All too often I'm told - usually by journalists - that now's not the time to raise environmental issues. And of course it is tough for voters not sure where tomorrow's lunch money or next week's rent is coming from to think beyond those pressing personal problems, but the fact is there are many immediate environmental issues that demand our attention now.
And there doesn't have to be a choice made between dealing with the economy and dealing with the environment - many of the solutions go together. With austerity clearly not working, we need to invest in the future, to invest in renewable energy and energy conservation and in public transport.
Take insulating our dreadfully drafty, poorly insulated housing stock: investment in fixing that will reduce heating bills and fuel poverty, will cut carbon emissions, and create quality, stable jobs. Or look at renewable energy: Britain, with its rich natural wind and tidal resources should be leading in this field, taking our existing workforce skills and building and developing them - yet the government's poorly thought-through Energy Bill is failing to give the certainty investors need to develop the industries.
The Tory promise of being the "greenest government ever" is now an almost forgotten sick joke, yet the Labour Party is failing to speak up on the environmental issues. Indeed, when Ed Miliband gave his Autumn Conference speech last year, he entirely 'forgot' to mention the environment. It's so important to him, that after he's spent weeks carefully memorizing all of the speech, that that was the part - the entire topic of the environment - that slipped his attention.
Yet we only have to look around us here in Britain, look at the statistics, look at the fields, look at the woods, to see that this 'green and pleasant land' is groaning under the strain of human exploitation.

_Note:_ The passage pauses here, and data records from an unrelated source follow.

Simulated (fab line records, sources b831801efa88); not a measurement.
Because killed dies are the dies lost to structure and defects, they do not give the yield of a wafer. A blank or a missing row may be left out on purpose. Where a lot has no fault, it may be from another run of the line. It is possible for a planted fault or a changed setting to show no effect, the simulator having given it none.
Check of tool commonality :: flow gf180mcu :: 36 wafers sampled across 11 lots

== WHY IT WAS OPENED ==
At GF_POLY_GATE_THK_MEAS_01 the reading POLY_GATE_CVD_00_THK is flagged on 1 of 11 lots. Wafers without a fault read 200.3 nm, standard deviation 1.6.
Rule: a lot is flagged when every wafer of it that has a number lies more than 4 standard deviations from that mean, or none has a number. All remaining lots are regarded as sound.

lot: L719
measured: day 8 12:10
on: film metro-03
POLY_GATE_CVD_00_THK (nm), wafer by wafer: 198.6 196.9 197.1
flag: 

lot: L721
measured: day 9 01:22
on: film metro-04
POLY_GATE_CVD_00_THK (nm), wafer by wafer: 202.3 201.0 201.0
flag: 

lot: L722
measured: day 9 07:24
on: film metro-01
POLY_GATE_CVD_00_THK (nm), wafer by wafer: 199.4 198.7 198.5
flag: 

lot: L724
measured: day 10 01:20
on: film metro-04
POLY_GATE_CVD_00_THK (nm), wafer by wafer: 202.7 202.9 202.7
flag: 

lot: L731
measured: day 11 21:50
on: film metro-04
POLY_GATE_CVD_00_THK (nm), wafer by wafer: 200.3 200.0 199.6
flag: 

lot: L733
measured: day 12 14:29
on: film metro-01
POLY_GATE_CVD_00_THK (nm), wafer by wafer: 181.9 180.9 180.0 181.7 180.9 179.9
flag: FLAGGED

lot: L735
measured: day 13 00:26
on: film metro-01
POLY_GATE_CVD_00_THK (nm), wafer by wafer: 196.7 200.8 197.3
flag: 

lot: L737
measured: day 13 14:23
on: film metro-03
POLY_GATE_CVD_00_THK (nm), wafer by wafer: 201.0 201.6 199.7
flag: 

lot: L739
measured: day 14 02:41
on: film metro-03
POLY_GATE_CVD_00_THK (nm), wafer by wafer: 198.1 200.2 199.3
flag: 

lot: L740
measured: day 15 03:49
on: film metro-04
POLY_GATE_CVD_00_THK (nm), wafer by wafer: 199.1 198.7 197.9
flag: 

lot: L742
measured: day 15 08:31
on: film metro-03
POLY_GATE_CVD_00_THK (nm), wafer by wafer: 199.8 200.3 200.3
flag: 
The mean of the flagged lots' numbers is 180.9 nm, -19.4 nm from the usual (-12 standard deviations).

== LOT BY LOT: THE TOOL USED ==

Scientists tell us that hedgehog numbers declined by over a third in just the past decade. Moths are fast disappearing - three species extinct in Britain this century after 62 last century. And sparrows - remember city sparrows? They used to be plentiful. And of course the immediate environmental degradation that we see all around us in Britain is only a tiny part of a much bigger story - the despoliation of the earth, the threatening of our very future by anthropogenic climate change.
It is just about 1,0000 days until COP 21 - the 21st session of the Conference of the Parties to the UN Framework Convention on Climate Change. That's when we're supposed to have an agreement to replace Kyoto, to come into effect by 2020.
Yet we know that we must act today, tomorrow and the day after - take immediate, direct, swift action. In practical terms in Britain we know that we must now pass a fit-for-purpose Energy Bill - get serious about renewable energy and energy conservation.
And we must abandon the mad idea of fracking - smashing the very ground under our feet, using vast quantities of water to pollute our water tables, creating 1,000s of lorry movements across our countryside. The independent Committee on Climate Change tells us we can't frack and meet our legally binding emissions targets - but we also can't afford to ruin our countryside, damage tourism and farming, and our quality of life - for this anyway uncertain prospect.
In British politics it's only the Green Party that gets climate change - has the ideas, the plans, the vision, to create a low-carbon, jobs-rich economy. And in the coming years - with the county council elections in May and the European elections next year - we have the chance to convince voters that we can fix our economic and environmental crises together - that this isn't an either-or choice, but an essential pairing.